1. The Christian understanding of God as triune, i.e., as Father, Son, and Holy Spirit, is properly interpreted as an existential, and so a religious, theological, or philosophical, kind of understanding, as distinct from a metaphysical kind. This means that it has entirely to do with the meaning of God for us, as distinct from the structure of God in itself. This is as true, indeed, of the so-called immanent or "ontological" trinity as it is of the so-called economic trinity.

2. The words "Father, Son, and Holy Spirit" are properly interpreted as the Christian name for God, "God" being itself a name for strictly ultimate reality, analogously to the way in which "Jesus" is the Christian name for Christ, "Christ" itself being a name for the meaning of strictly ultimate reality for us, as distinct from its structure in itself. Just as to confess that Jesus is the Christ is to imply that the meaning of God for us designated by the name "Christ" is the meaning made explicit in a decisive way through Jesus, so to confess that the triune God is strictly ultimate reality is to imply that strictly ultimate reality -- immanently in itself as well as economically in its relations to us -- is the strictly ultimate reality decisively re-presented through Jesus as God the Father, God the Son, and God the Holy Spirit.
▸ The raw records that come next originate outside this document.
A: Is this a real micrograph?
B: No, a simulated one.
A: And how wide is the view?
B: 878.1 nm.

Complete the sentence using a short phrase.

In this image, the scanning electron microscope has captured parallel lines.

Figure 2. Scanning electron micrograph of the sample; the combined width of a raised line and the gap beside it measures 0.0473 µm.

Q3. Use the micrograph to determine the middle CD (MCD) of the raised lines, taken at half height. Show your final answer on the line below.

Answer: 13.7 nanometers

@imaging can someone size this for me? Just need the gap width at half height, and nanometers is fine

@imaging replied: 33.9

3. If we ask, then, who God the Father is, the answer is the strictly ultimate reality in its meaning for us understood in its sheer thatness, and thus in its impenetrable mystery, as the primal source and the final end of all things and therefore as also the primal source authorizing the self-understanding of faith. God the Son and God the Holy Spirit refer to that same primal source of authority understood in its whatness -- more exactly, in the two aspects of its whatness -- God the Son referring to its entitling aspect, the aspect in which it entitles us to exist in the self-understanding of faith, God the Holy Spirit referring to its empowering aspect, the aspect in which it empowers us so to understand ourselves.

4. Of course, being precisely an existential kind of understanding, the Christian understanding of God as triune, though not itself metaphysical, necessarily has certain metaphysical as well as certain moral implications. But the metaphysical understanding it implies is entirely comprised in the understanding of strictly ultimate reality in its structure in itself as the universal individual, the individual whose field of interaction with self and others is completely unrestricted and therefore is precisely universal. The strictly ultimate reality called "God" can have the meaning for us expressed by naming it "Father, Son, and Holy Spirit" only if, in its structure in itself, it can be said to be this universal individual. Nothing more than this needs to be said, however, to account for the metaphysical implications of the Christian understanding of God as triune.